Shakespeare meets the Praire

Enter Lady Macbeth with a taper.

"Lo you, here she comes! This is her very guise, and upon my life, fast asleep. Observe her: stand close."

Doct. "How came she by that light?"

Gent. "Why it stood by her: she has light by her continually: tis her command."

Doct. "You see her eyes are open."

Gent. "Ay, but their sense is shut."

Doct. "What is it she does now? Look how she rubs her hands."

Gent. "It is an accustomed action with her to seem thus washing her hands. I have known her continue in this a quarter of an hour."

Lady M. "Yet here's a spot."

Doct. "Hark! She speaks: I will set down what comes from her to satisfy my remembrance the more strongly."

Lady M. "Out, damned spot, out I say!----One: two: why then tis time to do it. Hell is murky-----Fie my lord. Fie a soldier, and afeard? What need we fear who knows it, when none can call our power to account-------Yet who would have thought the old man to have had so much blood in him."

Macbeth, Act V Scene 1.

Who would have thought that "The Mountaineer" would have lines from Shakespeare's greatest tragedy, "Macbeth" on the front page?

It is because this week we welcome a new English teacher to Big Sandy High School and her favorite subject to teach is Shakespeare!

Well played Kimberly Perry who hails from Malta and who went to college to get her degree in English at MSU Northern in Havre.

"I have always been very passionate about literature," said Perry, with a twinkle in her eye that would have brightened the days of Frost, Hemingway, Steinbeck, Clemens and even stoic old William Faulkner.

Right now in one of Perry's English classes they are reading "Twelfth Night".

Perry says that if she can find ways to get Shakespeare's words turned into modern words and if students can see a film that sort of parallels the story, that makes for teaching Shakespeare much easier.

Lots of prep work for this first years English teacher. She teaches a class of English to the seventh grade through the 12th grade.

Perry says it is an easy job because her students love to read and study what is happening in English.

Perry reminded us that November is National Short Story Month so she will be doing some special things about short stories all month long.

Already she has gone through a couple of Poe classics, "The Fall of the House of Usher" and "The Tell Tale Heart".

Kimberly Perry lives in Big Sandy and says it is not much different than Malta. Everyone knows everyone else and

See other than getting used to when things open and close around town, it is a great place to live.

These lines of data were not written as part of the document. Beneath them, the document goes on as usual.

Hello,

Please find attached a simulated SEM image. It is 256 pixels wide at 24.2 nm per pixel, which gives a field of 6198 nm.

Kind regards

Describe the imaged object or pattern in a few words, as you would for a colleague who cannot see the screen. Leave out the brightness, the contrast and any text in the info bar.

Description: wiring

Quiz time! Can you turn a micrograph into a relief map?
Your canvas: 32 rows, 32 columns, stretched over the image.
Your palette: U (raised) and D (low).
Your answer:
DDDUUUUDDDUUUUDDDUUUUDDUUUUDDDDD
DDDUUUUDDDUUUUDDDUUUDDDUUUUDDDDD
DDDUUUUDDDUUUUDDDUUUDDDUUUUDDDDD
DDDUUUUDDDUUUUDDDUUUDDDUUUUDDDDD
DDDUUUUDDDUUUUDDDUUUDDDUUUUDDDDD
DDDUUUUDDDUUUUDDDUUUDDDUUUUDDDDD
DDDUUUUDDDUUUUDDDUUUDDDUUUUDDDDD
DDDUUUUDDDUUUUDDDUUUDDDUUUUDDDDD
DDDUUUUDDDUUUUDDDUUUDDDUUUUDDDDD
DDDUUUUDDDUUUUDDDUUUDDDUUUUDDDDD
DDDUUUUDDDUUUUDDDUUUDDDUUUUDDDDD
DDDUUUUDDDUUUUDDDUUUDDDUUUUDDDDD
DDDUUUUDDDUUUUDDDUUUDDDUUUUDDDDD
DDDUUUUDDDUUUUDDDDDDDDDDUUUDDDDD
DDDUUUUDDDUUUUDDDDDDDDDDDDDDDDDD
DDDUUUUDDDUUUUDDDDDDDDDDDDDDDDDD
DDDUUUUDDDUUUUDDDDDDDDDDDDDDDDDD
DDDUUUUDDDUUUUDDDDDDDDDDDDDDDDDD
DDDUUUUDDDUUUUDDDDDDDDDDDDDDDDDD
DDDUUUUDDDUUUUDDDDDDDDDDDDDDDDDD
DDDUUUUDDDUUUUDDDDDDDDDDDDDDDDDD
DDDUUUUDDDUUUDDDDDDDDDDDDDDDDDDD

When commenting on the fact that while living in Malta, she had the Little Rockies not far from town, she said that they had to drive 50 miles to get to the Little Rockies. In Big Sandy, she just steps out of her door and she is almost in the Centennial area of the Bear Paw Mountains.

Kimberly Perry says that her family is a big part of her life and it is sort of split up right now. Her father is building a home in the Philippines so she doesn't see much of him but her mother is home in Malta, and that helps.

With six preparations a day, Kimberly Perry is very busy but probably each of her English classes is great because of that twinkle in her eye!